Combating Conductivity sensor electrolytic corrosion

Hi all:

I am using a PIC with weak pull up on a galvanized iron wire probe into a mild salt solution act as a level sensor. The other probe is at circuit ground.

When the PIC WPU pin is pulled down by conduction to ground the level is detected.

After 3 weeks the WPU probe corrodes.

I am considering the following steps and I'd like any input from the forum members:

1) Upgrade to 316 s/s probes.

2) Dynamically enable the WPU and sample for level once per second or so at a tiny duty cycle...running at instruction speeds: perhaps a millisecond sample. Then either float the probe pin or output a digital zero until the next sample.


What do u think, thanks.

Those both sound like good answers, the 316 stainless ought to corrode less, and the corrosion will be proportional to the current - so a reduction in that will reduce the galvanic corrosion.

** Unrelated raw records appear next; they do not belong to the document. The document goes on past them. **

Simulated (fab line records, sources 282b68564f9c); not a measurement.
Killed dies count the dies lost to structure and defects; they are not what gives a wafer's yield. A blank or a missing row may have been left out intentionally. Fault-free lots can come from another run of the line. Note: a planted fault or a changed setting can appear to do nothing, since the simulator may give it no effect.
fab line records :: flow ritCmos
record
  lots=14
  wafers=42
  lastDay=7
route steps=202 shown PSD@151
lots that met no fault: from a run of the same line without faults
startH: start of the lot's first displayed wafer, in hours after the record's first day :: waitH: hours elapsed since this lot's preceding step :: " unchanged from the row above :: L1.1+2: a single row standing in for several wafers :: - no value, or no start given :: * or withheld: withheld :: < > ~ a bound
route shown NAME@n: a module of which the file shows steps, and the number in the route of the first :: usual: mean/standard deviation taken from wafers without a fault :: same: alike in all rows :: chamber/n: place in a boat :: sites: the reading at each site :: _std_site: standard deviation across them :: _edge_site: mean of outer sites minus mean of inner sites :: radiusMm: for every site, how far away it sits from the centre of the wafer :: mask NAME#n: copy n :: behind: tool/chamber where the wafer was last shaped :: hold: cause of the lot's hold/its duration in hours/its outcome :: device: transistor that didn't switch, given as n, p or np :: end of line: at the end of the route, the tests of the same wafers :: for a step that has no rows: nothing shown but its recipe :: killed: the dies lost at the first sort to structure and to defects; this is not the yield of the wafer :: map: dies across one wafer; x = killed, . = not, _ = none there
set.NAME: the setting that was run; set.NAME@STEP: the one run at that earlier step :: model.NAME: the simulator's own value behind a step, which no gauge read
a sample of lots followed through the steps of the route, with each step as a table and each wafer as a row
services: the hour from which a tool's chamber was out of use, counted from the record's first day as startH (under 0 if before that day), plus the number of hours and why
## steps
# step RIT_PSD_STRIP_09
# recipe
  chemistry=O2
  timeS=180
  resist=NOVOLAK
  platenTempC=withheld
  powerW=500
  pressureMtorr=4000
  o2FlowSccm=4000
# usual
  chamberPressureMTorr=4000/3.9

You can still get galvanic corrosion with dissimilar metals, might be good to make the other part of this thing stainless, too (if you can). Stainless can still corrode, and this salt water + electric current combination is tough on the surface. Your best bet may be to plate the probe with palladium.

You might also want to consider titanium (https://en.wikipedia.org/wiki/Titanium). It is becoming quite common.

John

BTW from a PIC16f886, what is the actual voltage on a pin outputing a digital LOW? 5 VDC supply.

Also, there appears to be no "ADC style" delay required for the WPU. Does this mean I can enable the WPU and then sample the input pin right after and obtain a correct reading?

I'm not clear on how you are reading the pin, are you using the ADC? If so then, although the WPUs act instantly, the ADC capacitor needs time to charge. As the WPUs are typically 20k this would require quite a long acquisition time.

One other thing to consider is using two pins alternatively so you even the corrosion on the electrodes. Output ground on one and read the other. Note that the WPUs are automatically turned off for any pin set to output.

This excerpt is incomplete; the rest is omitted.